Re: [lvs-users] 2 LVS problems

To:	Craig Sanders <cas@xxxxxxxxxxxxx>
Subject:	Re: [lvs-users] 2 LVS problems
Cc:	lvs-users@xxxxxxxxxxxxxxxxxxxxxx
From:	Michael Sparks <zathras@xxxxxxxxxxxxxxxxxx>
Date:	Wed, 26 Jan 2000 01:03:43 +0000 (GMT)

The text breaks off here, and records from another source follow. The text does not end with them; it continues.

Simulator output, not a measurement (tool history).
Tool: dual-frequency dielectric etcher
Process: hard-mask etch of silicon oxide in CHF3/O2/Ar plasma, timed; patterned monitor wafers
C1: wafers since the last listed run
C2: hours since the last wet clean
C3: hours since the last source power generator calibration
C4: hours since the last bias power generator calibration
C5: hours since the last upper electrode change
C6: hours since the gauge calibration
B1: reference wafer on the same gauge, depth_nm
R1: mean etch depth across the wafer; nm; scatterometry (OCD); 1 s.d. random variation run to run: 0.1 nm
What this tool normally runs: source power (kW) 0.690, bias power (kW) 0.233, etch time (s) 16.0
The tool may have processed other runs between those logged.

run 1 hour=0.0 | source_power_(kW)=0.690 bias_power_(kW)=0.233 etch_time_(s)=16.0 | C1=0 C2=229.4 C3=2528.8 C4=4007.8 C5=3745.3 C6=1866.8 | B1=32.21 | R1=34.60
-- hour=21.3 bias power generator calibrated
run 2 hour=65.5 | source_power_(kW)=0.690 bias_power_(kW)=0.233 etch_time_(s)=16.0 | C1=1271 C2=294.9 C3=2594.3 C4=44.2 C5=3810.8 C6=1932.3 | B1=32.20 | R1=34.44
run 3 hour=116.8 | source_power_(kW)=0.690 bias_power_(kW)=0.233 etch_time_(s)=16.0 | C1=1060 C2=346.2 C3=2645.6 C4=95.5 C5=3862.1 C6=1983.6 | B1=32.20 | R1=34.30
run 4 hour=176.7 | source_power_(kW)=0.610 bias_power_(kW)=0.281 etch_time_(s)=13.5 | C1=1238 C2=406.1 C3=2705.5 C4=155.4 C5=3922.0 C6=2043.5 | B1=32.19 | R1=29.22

On Wed, 26 Jan 2000, Craig Sanders wrote:
[snip]

> all 3 proxies are configured to use each other as siblings (using their
> real IPs, not the VIP)

>       # HTTP requests
>       ipvsadm -A -t x.x.x.8:8080 -s wlc
>       ipvsadm -a -t x.x.x.8:8080 -r x.x.x.215
>       ipvsadm -a -t x.x.x.8:8080 -r x.x.x.216
>       ipvsadm -a -t x.x.x.8:8080 -r x.x.x.217

Forwarding mechanisum? (I presume from the above it's VS-DR)

>       # ICP requests
>       ipvsadm -A -u x.x.x.8:3130 -s wlc
>       ipvsadm -a -u x.x.x.8:3130 -r x.x.x.215
>       ipvsadm -a -u x.x.x.8:3130 -r x.x.x.216
>       ipvsadm -a -u x.x.x.8:3130 -r x.x.x.217

The real servers need the following line in their squid config unless
you're using NAT:

udp_incoming_address x.x.x.8
ie
udp_incoming_address VIP

Or else client caches that talk ICP will get confused, and run really
slowly.

Take a look in your cache.log rather than your access.log - if you see
info along the lines of "unexpected ICP reply from IP x.x.x.215" then
that's possibly the root cause of your problem.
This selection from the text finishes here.